Of course to get the fuel tank out the engine has to be removed. Making this a good time to take care of a few other loose ends. So, for the first time since its birth, Bikini is temporarily engine-less.

Funny how the gearbox seems to be bigger than the V8. Lengthwise it is. One of the items needing attention is fabrication of a proper wiring harness for the engine. The one in there right now was hand-built and while functional, it's not something I'll want in the customer dp1 cars. So I pulled the harness out and took it over to a local company specializing in making such things. We'll see what the quote comes back as.

Another item that is one of my long-standing peeves about the Atom is made very clear when the gas tank is out - the lack of structure and triangulation to tie the back end to the rest of the car. When the fuel tank is in, visually it creates continuity and makes one assume the chassis is reasonably braced. Not so.

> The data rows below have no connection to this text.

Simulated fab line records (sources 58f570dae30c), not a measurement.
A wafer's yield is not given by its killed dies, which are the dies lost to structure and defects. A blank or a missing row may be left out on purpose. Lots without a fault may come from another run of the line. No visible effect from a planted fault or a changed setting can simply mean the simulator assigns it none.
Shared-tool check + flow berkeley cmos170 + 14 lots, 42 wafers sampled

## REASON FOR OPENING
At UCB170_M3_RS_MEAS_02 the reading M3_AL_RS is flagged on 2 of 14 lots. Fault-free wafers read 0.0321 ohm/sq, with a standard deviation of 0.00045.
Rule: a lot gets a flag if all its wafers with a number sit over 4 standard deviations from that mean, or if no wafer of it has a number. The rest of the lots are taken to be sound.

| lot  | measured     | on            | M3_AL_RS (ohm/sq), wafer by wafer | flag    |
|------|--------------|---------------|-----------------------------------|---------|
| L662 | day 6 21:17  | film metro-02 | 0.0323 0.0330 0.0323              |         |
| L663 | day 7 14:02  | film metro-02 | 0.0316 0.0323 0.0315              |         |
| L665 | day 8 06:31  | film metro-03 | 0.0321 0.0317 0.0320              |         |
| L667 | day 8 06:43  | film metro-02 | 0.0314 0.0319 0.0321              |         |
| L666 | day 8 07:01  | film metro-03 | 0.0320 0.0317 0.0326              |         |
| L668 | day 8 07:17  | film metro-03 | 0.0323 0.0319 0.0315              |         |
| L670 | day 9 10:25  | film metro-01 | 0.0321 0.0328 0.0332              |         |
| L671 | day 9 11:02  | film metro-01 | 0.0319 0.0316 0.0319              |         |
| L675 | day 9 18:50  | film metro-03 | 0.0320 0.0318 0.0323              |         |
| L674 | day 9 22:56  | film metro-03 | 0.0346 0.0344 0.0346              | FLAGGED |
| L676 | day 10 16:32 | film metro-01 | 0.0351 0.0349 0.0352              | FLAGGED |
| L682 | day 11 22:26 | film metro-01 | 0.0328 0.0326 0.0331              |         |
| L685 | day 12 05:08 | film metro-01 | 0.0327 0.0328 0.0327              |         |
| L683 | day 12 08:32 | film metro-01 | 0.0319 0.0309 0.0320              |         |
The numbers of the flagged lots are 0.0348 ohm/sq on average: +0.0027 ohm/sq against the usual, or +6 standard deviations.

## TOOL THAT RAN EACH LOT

Some may recall I wanted to add extra tubing when Bikini was being built but Simon, the car's designer, did not allow Brammo to do that for me. Would have been much better if it were properly welded and powdercoated with the rest of the frame. As it is, I'll have to make a bolt-on chassis brace, which will also support the new fuel cell and oil tank. On the plus side it'll be retrofittable to existing Brammo cars (the UK ones don't have the Brammo-added tubes under the seats, it's just a thin fiberglass hammock, and the new TMI supplied cars have reverted to that as well). Stay tuned.


03/07/09 Did a quick design of a gastank and prototyped it out of cardboard.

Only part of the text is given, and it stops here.